[GreenKeys] Projectors

[email protected] [email protected]
Fri, 2 Aug 2002 21:14:07 -0500 (CDT)


According to Walt Zenner, Teletype first made projectors using Model 15s
for the Navy.  The application was on aircraft carriers, where the noise
level in the pilots' ready room was such that they could not hear a verbal
briefing.  So the Navy requested a Teletype machine with a projector to
present the material visually.  An interesting problem with Model 15
technology was that the machine wasn't designed to operate on a pitching,
rolling ship.  They had to modify it with a counterweight to the type
basket to get reliable carriage return in a ship.

Another military application of the projector sets was secure 
conferencing.  TTY transmissions could be encrypted much more easily
than voice; so it was possible to have several people participate in
a conference using a projector to display the text for all in one
location to see.

This was one of the considerations that led to the Model 28 being designed 
to operate in any position.  One of the sales fixtures was a Model 28
typing unit mounted on gimbals so they could demonstrate it operating
in any position.  Because of this feature, the initial production of
Model 28 equipment all went to the military, mainly to the Navy.

There was a projector using a Model 28 that replaced the one using a
Model 15.

Quite likely Trans-Lux did make a projector.  It would have been easy to
do using a Teletype stock ticker, having it print on cellophane rather 
than on paper, and then pull the cellophane through a projection light
source and lens.

Later Trans-Lux made the flipping ball kind of dot-matrix display used in
brokerage offices to display stock market transactions on the wall.  Since
this was basically a dot-matrix display they needed a ROM to translate the
ticker code (modified Baudot) into dot patterns.
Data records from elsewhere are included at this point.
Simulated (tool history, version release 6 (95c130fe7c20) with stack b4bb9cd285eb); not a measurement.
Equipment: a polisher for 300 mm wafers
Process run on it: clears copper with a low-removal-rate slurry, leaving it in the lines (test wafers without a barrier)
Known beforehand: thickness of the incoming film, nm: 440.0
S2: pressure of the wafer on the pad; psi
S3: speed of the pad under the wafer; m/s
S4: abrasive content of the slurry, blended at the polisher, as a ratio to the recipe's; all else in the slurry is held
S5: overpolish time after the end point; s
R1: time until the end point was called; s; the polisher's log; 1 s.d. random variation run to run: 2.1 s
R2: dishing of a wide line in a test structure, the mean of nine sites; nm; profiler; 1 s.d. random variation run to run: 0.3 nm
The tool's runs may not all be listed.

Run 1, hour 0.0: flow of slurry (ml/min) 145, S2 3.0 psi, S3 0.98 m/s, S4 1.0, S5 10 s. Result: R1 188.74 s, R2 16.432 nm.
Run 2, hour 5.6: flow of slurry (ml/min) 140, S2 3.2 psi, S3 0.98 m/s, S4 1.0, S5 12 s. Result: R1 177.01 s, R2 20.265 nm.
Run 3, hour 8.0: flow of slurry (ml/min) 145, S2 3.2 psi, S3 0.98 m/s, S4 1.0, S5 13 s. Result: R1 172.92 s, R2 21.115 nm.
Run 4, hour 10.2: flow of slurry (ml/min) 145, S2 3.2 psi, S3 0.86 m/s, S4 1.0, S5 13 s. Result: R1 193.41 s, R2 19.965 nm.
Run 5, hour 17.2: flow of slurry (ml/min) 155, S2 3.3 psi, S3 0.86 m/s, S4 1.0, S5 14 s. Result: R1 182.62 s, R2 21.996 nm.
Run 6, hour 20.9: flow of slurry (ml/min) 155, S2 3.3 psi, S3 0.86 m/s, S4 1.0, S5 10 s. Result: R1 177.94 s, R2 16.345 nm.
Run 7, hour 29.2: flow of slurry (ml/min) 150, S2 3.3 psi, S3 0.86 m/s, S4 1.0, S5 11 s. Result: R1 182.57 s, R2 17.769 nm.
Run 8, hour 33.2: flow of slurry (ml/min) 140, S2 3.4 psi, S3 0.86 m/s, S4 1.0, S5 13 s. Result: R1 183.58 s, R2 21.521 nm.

When Walt Zenner retired from Teletype he got hooked up with an 
acquaintance who wanted to make stock tickers.  These were to be 
programmable to print just a few selected stocks rather than the entire
market.  Trans-Lux bought the design, having visions of installing
tickers in private offices and homes for use by individuals interested
in following a few stocks.  But the market didn't develop and the machines
were not produced in quantity.

However Zenner and his associate went on to make a dot-matrix teleprinter,
taking advantage of the Baudot-to-dot ROM chip made by Texas Instruments
for Trans-Lux.  They named their company Extel and went on to sell a lot
of machines to press wire services, beginning with Reuters.  This may have
been the first dot-matrix teleprinter.